What comes with not having a separate opinion about how things should go is the quietist’s concept of abandonment. It means leaving behind the concepts you had of what a Christian life is and how you thought life was supposed to work. It's abandoning making your own plans like you used to. You have become God’s hands and feet and His voice. There’s a liberty in this way of walking into every situation of your daily life. You are aware that you have been painstakingly taught and prepared for every situation to come during the breaking and rebuilding process of your transformation, and you are now being moved to the next thing happening in your life and watching what your role is as it happens. There is still something of you as you transform from a caterpillar into a butterfly and there is still your outward human life but it works differently.
Godly Quietism and a Correct Understanding of “Perfectionism”
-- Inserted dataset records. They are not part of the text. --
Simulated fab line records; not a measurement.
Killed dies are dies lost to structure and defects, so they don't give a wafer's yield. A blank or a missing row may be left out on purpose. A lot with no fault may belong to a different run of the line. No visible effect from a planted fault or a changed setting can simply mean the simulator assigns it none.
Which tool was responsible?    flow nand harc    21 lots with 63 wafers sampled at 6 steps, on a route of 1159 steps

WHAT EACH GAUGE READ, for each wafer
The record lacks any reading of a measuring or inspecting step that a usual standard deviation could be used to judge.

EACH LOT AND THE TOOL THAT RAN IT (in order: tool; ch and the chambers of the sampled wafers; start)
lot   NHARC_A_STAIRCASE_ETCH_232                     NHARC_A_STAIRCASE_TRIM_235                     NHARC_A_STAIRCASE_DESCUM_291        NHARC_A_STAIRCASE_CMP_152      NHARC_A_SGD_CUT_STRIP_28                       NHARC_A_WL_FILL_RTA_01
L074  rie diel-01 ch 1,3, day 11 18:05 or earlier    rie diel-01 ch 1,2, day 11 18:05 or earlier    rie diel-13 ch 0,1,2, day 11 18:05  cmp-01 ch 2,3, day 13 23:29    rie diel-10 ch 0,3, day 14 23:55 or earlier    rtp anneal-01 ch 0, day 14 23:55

If you are experiencing St. Paul’s “no longer I, but Christ” then you are incrementally living your life more as God would if He was living it, which also includes becoming "all things to all people" or whatever you need to be for whatever the circumstances are. This is an advanced state of how you operate as a human being where you are acting more perfectly. It is the result of the organic changes of your being that take place during the transformation process. This way of being or living can't be imitated. Along with your will, human effort as you have experienced it is 'still.' You find yourself being this way. Only those in this place in the process can understand what it means to find yourself doing something rather than how it was before when you were having the experience of making a decision to do something and then doing it. The manna came down from heaven and it disappeared the next day was unlike anything anyone had ever seen. Manna means "what is it." A person who has reached this state, like manna, is not of this world as we have known it. They're different because the organic union they have made with God is a step towards experiencing the glorified state of a human in heaven.
In her book Spiritual Torrents, chapter 3, this is what Madame Guyon had to say about the leadership who persecuted her, the second class rivers who carry a great deal of boats and merchandise on them. "This class of people find far greater difficulty in entering the way of faith than the first, for as what they already possess is so great, and so evidently from God, they will not believe that there is anything higher in the church of God. Therefore they cling to it…. No secret longing to be nothing (“no longer I”). It is true that they desire to be nothing by a certain perceptible annihilation, a deep humility, an abasement under the immense weight of God’s greatness. All this is an annihilation in which they dwell without being annihilated. They have the feeling of annihilation without the reality, for the soul is still sustained by its feelings… But as there are few sufficiently courageous to be willing, after so much blessedness, to lose it all, few pass this point…”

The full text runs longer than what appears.